Congress failed to protect one third of America's seafood source.
Congress failed to protect the estuaries where our future food sources breed and grow.
Congress failed to anticipate that a drilling accident could reach the gulf stream and affect the entire east coast.
The words "chose to ignore and allow to happen" could be substituted.
capitol image and remix image by Rob Kall, dollar flickr image by AmyMichelle~
Now, some legislators are doing too little too late to repair some of the most outrageous, embarrassing congressional history. Don't expect it to be great or the right thing. Do expect it to be watered down, inadequate, with loopholes. That's the way congress works in the 21st century. Look at the shameful health care reform package we ended up with. Look at the weak, inadequate financial reform bill that is coming forward. Look at the failure to do competent legislation on climate change, immigration-- everywhere you turn.

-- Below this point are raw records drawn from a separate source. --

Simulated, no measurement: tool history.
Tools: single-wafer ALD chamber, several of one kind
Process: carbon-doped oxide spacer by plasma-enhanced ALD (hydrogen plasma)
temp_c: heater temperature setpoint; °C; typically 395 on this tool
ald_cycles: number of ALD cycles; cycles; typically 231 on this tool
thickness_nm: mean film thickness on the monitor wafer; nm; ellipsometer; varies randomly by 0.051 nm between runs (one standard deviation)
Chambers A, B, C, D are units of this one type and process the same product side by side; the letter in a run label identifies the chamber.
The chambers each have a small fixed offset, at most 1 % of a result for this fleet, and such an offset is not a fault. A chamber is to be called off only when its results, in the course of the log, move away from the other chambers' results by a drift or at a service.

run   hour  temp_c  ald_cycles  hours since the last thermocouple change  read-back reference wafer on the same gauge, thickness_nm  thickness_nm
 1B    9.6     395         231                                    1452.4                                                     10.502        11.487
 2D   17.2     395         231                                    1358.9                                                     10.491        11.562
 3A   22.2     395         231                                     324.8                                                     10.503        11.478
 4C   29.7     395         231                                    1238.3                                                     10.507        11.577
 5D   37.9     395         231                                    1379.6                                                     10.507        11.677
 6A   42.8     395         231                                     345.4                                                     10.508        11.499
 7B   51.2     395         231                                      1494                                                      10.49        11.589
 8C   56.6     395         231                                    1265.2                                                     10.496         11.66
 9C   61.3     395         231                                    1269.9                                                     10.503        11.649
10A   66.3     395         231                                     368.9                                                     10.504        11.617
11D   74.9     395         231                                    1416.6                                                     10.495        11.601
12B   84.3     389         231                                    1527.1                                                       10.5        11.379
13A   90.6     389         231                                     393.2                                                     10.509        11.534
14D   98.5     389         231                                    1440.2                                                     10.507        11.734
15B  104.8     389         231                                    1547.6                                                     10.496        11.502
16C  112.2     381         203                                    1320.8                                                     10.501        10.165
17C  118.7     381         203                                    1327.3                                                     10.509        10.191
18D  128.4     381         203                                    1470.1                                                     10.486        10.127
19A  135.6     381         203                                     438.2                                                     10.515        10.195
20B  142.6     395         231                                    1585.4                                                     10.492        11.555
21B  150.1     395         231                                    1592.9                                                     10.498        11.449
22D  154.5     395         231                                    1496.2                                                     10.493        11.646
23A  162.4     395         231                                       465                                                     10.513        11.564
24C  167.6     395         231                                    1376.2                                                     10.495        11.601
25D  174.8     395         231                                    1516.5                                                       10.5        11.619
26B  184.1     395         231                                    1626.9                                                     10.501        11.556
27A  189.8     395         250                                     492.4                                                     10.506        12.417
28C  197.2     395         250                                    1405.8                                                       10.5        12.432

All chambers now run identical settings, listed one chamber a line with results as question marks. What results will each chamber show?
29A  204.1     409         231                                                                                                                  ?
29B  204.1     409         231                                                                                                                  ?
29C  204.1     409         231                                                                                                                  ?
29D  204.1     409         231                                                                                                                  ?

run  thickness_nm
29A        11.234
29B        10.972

Congress no longer represents the American people. It doesn't legislate in the best interests of human constituents. It is corrupted to the core, even the most progressive, even the most far right legislators, by big money. Any legislation that congress is producing is so weak, so watered down and filled with loopholes for special interests, it's barely worth the paper it's printed on.
Congress should stop all other legislation and reform election finance. The bill Chuck Schumer and Chris Van Holland are working on is not good enough. The Fair Elections Act Now bill has over 130 house sponsors and goes much farther towards eliminating big money from elections. It is described at fixcongressfirst.com-- a site co-founded by internet and law visionaries Joe Trippi and Lawrence Lessig.
If you're writing about the oil catastrophe that started in the gulf, call it the GULF BP Congress Catastrophe. When history remembers this earth and humanity shaking event, let it have a name that places the blame where it is due.
I interviewed Lawrence Lessig the other day (podcast here.) Lessig cited some of the reform promises Obama made that he has failed to deliver, which has caused all his other efforts to be stymied or diluted to the point of being almost worthless.
"If we do not change our politics -- if we do not fundamentally change the way Washington works -- then the problems we've been talking about for the last generation will be the same ones that haunt us for generations to come."
Or:
"So unless we're willing to challenge the broken system in Washington, and stop letting lobbyists use their clout to get their way, nothing else is going to change."
Or:
"If we're not willing to take up that fight, then real change -- change that will make a lasting difference in the lives of ordinary Americans -- will keep getting blocked by the defenders of the status quo."And Lessig observed, in a huffingpost article, "Somehow this Administration forgot to "take up that fight." Somehow it has allowed the enemy to become the second largest political party in America (Republicans) rather than the single most vilified profession (lobbyists, just below lawyers and used car dealers). Somehow Obama has been convinced that his promise of bold leadership was a mistake. Somehow he has come to believe that realistic if puny ideas are the ways of transformational presidents like Reagan and FDR. Yet somehow we have got to get this president to recognize that it was the "realism" of 2009 that was his mistake. What American democracy needs right now is leadership. It needs a President who shows us a way to restore our democracy. It needs the anger and impatience of the Republican Roosevelt (Teddy), railing against the corrupting influence of money in politics. "
The response to the SCOTUS Citizens United decision by Chuck Schumer is not enough. It only TELLS where the money comes from. The Fair Elections Now act takes power from the wealthy individuals and corporations and limits contributions to $100, with the government matching that with $400. This will take the top-down influence out of elections and make them the more bottom up, influence-free democratic processes that we-the-people deserve.
Lessig a former Stanford and now Harvard Attorney and internet philosopher luminary writes on many different political topics, but always comes back to this core problem. Undue money influences every aspect of our politics and government. If we are going to fix the environment or the banking system or health care, we must first get the money out of elections and politics. Obama promised he would do it, then dropped the ball. We need to make election reform the first priority or none of the other priorities will matter. I call for writers and activists to take Lessig's approach and tie whatever issues you are covering to election reform. Anything less will be depending upon a broken, corrupted system where even those with the best intentions have to play the big money game.
Tell your house representative that before congress does anything else, you want election financial reform. Do it today. No other legislation is as important.